LEWISTON — Police and prosecutors on Monday bemoaned a lack of resources to help victims of human trafficking in Maine.

Two police officers, two county prosecutors and a state lawmaker comprised a panel invited to speak at City Hall in front of the Maine State Advisory Committee to the U.S. Commission on Civil Rights.

Two years ago, the committee found that Maine lacked many resources to support victims and needed more laws to punish traffickers. Although Maine has added teeth to trafficking laws over the past two years, victims continue to suffer from inadequate basics, such as clothing, food, shelter and counseling programs.

Faith-based groups have stepped in to fill part of that void, said Mark Keller, a Portland police officer. He said a small group of law enforcement officers have focused on the problem and are working to crack down harder on traffickers and clients while finding more services for victims.

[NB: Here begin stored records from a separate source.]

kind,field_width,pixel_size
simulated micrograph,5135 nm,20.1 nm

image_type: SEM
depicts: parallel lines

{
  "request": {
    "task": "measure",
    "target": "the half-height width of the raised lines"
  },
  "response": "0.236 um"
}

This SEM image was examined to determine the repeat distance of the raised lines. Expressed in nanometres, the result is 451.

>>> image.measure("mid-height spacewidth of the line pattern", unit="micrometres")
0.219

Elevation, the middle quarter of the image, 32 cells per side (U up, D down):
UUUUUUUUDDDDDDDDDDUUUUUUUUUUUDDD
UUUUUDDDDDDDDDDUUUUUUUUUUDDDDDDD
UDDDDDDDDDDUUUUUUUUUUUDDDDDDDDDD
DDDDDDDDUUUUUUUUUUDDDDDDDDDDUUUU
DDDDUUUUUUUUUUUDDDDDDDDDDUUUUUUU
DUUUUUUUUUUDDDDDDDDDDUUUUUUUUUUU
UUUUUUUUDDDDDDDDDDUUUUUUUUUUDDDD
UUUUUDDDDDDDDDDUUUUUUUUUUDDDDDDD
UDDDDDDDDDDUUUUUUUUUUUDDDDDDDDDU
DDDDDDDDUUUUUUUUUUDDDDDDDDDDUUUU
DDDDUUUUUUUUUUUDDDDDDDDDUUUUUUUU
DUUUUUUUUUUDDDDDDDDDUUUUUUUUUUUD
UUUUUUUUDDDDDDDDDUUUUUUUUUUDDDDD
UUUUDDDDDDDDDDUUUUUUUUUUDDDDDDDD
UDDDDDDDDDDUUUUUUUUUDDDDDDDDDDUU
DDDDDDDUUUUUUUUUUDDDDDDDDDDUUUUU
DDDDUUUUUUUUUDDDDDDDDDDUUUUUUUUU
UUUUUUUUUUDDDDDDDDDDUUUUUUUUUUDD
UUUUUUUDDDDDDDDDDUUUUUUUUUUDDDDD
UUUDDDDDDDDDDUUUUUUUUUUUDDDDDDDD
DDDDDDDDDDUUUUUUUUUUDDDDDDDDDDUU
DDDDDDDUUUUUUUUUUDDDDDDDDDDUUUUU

Auburn police Chief Phillip Crowell, co-founder of Not Here, a statewide conference on human trafficking, said that despite a growing public awareness of the problem and increased arrests of traffickers, victims of the crime continue to go without needed “after care.” There is no system in place in the state designed to see to their needs, including drug detox programs, he said.

State Rep. Amy Volk, R-Scarborough, told the committee that two of four parts of a bill she sponsored aimed at combating human trafficking became law since the committee last met.

One of the two new laws will offer an affirmative defense for victims of trafficking. It also will increase access to compensation for victims paid through enhanced fines for traffickers.

Somerset and Kennebec County District Attorney Meaghan Maloney said she views sex trafficking in Maine as being an old problem that is “even more dangerous now.”

The passage of Volk’s laws has made a “big difference” in the way Maloney approaches the prosecution of prostitution, Maloney said, allowing her to focus her prosecutorial powers on the “people at the top of the pyramid.” She hasn’t criminally prosecuted any of the prostitutes who work for them, Maloney said, thanking Volk. “I really feel that (Volk) gave me the tool to be able to do that because I can’t prove a case unless (the prostitute) has an affirmative defense that she has been a victim of sex trafficking.”

Maloney echoed calls for more resources for the victims of human trafficking. “I am, of course, plagued with wondering if I’ve made their life better or worse. I don’t know because they no longer have a place to go to where maybe some of them felt at least there was some predictability there and now that has been taken away from them. And I haven’t replaced it with anything else. I haven’t said, ‘You can’t sleep here anymore, but you can go here and I can offer you these other services.’ I have nothing else to offer them. ”

Although Maine laws used to include “promoting prostitution,” it’s now called sex trafficking,

“That’s a big difference,” Maloney said. “Names matter.”

The change in wording rightly targets the traffickers, not the victims, she said.

Megan Elam, an assistant district attorney in Cumberland County, said she hadn’t seen a need for the new law, but has since been a convert.

She said she is happy to see in the past two years in that county an increase in human trafficking prosecutions that she hadn’t expected to see in her lifetime as a prosecutor. She gave an example of a man who was recently indicted by a federal grand jury who was charged with holding a 19-year-old Michigan woman at a Portland motel after threatening her with a gun.

“That’s a success story,” Elam said, who joined the chorus of panelists promoting the notion of increased services and programs for the victims. She said it remains the “greatest challenge.”

Victims should be given an opportunity to “get sober, get well and get out,” Elam said.

Monday’s public event drew more than a dozen observers, who were invited to participate in a question-and-answer session later in the afternoon.

The commission is an independent, bipartisan agency charged with studying and advising the president and Congress on civil rights matters and issuing an annual federal civil rights enforcement report.